When the electronic logging device mandate brought digital tracking and automated elements of time-keeping into the cab of most owner-operators’ trucks, it also brought opportunity for added functionality. With a connection directly to the truck’s electronic control module (ECM), many ELD providers are today functioning as telematics systems for owners, delivering not only the hours of service record-keeping functionality required by the mandate but valuable vehicle-performance insights.

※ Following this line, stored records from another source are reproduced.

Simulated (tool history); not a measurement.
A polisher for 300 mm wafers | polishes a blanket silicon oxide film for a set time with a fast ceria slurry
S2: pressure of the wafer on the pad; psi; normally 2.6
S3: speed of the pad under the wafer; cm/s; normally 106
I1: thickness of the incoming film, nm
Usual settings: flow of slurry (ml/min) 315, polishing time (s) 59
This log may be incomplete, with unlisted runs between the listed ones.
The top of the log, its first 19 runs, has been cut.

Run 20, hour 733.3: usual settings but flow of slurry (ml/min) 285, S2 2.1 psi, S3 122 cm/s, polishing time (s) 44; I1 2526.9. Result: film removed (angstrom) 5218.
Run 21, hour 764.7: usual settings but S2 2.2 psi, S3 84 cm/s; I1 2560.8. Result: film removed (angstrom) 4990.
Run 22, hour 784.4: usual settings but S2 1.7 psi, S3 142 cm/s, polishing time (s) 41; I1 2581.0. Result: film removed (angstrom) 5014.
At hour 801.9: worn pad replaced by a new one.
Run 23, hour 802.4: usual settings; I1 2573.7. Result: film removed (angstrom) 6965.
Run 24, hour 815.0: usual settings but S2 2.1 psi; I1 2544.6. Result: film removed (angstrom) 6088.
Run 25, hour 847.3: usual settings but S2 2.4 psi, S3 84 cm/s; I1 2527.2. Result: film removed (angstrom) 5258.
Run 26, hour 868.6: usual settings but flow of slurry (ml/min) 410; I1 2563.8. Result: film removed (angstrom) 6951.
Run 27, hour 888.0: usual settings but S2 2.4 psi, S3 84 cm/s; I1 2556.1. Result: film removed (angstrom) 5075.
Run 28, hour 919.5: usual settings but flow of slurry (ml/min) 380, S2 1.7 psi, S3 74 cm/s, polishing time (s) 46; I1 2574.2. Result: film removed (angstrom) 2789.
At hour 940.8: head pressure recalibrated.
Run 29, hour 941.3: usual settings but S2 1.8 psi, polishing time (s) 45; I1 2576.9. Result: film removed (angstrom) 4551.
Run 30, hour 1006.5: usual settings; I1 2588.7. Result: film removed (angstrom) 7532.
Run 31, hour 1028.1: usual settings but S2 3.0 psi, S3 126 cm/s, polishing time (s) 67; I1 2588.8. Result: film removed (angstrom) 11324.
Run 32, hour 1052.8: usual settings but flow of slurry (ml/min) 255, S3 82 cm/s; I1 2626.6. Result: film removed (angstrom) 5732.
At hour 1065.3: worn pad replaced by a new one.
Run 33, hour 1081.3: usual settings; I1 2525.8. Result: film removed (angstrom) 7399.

In-cab telematics and trailer telematics systems scored fairly low on the cost-benefit measures derived from Overdrive’s State of Surveillance survey responses, with both generally earmarked as more costly than beneficial by respondents who used such systems. Yet few reported using such dedicated systems in the truck (17%) or trailer (15%) beyond use of an ELD system, likely given some similar benefits derived..
Small fleet owner Chris Porricelli, Overdrive’s 2022 Small Fleet Champ in the 3-10-truck division, however, doesn’t employ ELDs in his small fleet of gliders. He relies on Thermo King’s TracKing trailer telematics system. He adopted the system to obtain a real-time, back-office window into reefer-unit performance among his several owned trailers. Through an online dashboard and/or an app on his phone, “now I can monitor all the temperatures of all the trailers and how fast they’re going, and when they need fuel,” and more, he said. “You name it, it tells you what the trailer’s doing. And that has been a huge help, because sometimes I’m able to tell a driver there’s a problem before he even knows.”